A NATS JetStream Storage Backend using S3-Compatible Object Storage


Introduction

NATS is a pub-sub messaging system that enables “simple, secure and performant communications […] for digital systems, services and devices.” JetStream is a persistence feature that builds on top of NATS and “enables messages to be stored and replayed at a later time.” JetStream is an optional feature that is embedded into the NATS server. When JetStream is enabled, it allows the creation of “streams” that provide similar functionality to Kafka or Redis Streams. Currently, NATS JetStream supports persisting data to a file-backed store or in-memory.

There is a recent trend of using S3-compatible object for providing data persistence to infrastructure systems including WarpStream and Mimir. The benefits to using object storage over file-based storage or direct block, include:

  • Cost: Object storage is significantly cheaper than block storage for data at rest.
  • Infinite Scalability: If using an object storage service such as AWS S3, no capacity planning is needed.
  • Durability and Availability: Object storages provide durability and availability guarantees. and durability guarantees (For AWS S3, 99.999999999% durability and 99.99% availability over a year).

The major downside of object storage is latency for both reading and writing data.

In this project, a patch to the NATS server is created that adds a new storage backend: “object storage”. This allows JetStream assets (streams and consumers) to be created with no dependency on a local file system. The patch can be viewed on GitHub. Note, this work is unrelated to the “object store” features of the NATS client, which allows a NATS server to be used as an object storage service.

Goals and Non-Goals

This is a personal project undertaken for two reasons:

  • to learn more about NATS and the JetStream storage layer
  • to explore and understand the implementation challenges with storing message logs and time series data in object storage, inspired by existing systems such as AutoMQ, Mimir, and to a lesser extent DuckDB.

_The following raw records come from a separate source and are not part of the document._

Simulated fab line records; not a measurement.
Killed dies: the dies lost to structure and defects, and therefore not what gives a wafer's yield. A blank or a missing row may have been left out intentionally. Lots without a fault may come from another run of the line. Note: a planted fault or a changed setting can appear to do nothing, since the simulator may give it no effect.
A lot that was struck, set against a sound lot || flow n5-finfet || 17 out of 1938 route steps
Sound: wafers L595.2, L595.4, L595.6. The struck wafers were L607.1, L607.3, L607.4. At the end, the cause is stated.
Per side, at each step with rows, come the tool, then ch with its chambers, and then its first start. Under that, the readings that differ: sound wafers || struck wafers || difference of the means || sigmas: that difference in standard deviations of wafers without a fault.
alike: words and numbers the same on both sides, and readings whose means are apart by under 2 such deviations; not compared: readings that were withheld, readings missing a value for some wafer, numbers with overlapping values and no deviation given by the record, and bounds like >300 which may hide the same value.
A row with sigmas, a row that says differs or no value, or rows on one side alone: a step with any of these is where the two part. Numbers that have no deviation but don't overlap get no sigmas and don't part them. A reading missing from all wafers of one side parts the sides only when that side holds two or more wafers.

This implementation is not suitable for use in production. However, a productionalized implementation could be used for asynchronously archiving stream messages for continuous backups, data retention compliance, or offline analytical processing. This could be realized by using a file-backed stream as the primary online persistence, and creating an object-backed stream to source from the primary.

References

There is prior discussion of this concept on GitHub

Running this project

Server

The server can be built and run with no special considerations. To run it, it can be pointed at an S3 compatible object storage service. During development, a local Minio server was used. Assuming Minio is running locally and has a bucket called “jetstream-data”, the following configuration can be used to run the server:

debug: true
http_port: 8080
prof_port = 65432
jetstream {
    enabled: true
    object_store {
        endpoint: "localhost:9000"
        access_key_id: "minioadmin"
        secret_access_key: "minioadmin"
        region: ""
        bucket: "jetstream-data"
        path_prefix: ""
    }
}

NATS CLI

The NATS CLI validates the schema of request and response objects. To use the NATS CLI with this modified server, support for the object storage type must be added to natscli, nats.go, and jsm.go.

First, clone all the repositories.

git clone --branch objstore https://github.com/sethitow/natscli.git
git clone --branch objstore https://github.com/sethitow/jsm.go.git
git clone --branch objstore https://github.com/sethitow/nats.go.git

The following go.work file can be used, assuming all three repositories are checked out in the same folder. The file should be placed in the parent directory that contains the three repositories.

go 1.24.0

use (
	./natscli
	./jsm.go
	./nats.go
)

Then, you can build the NATS CLI like normal

cd natscli
go run ./nats stream info {...}

Stream Configuration

The recommended stream configuration is as follows:

  • deny_purge and deny_delete must both be true. Object storage is typically immutable, so performant deletion of an individual message is challenging. See notes below on “Message Deletion”.
  • persist_mode is recommended to be async. With this setting, puback’ed messages are buffered in memory before being uploaded as a block.
{
  "name": "test",
  "description": "test stream using object storage",
  "subjects": ["test.>"],
  "storage": "object",
  "retention": "limits",
  "deny_delete": true,
  "deny_purge": true,
  "allow_direct": true,
  "persist_mode": "async"
}

Design Discussion

Message Deletion

Object storage is typically immutable. Editing an uploaded object requires deleting and re-uploading the object in its entirety. This makes “purging” a message very expensive. As such, it is not supported in the current implementation. Tombstones could be implemented to track deletions separately from the blocks themselves. However, if it is required to actually delete the data (i.e. legal reasons), then mutating the block is unavoidable.

Clustering

The current implementation only supports single node operation. Clustering is untested.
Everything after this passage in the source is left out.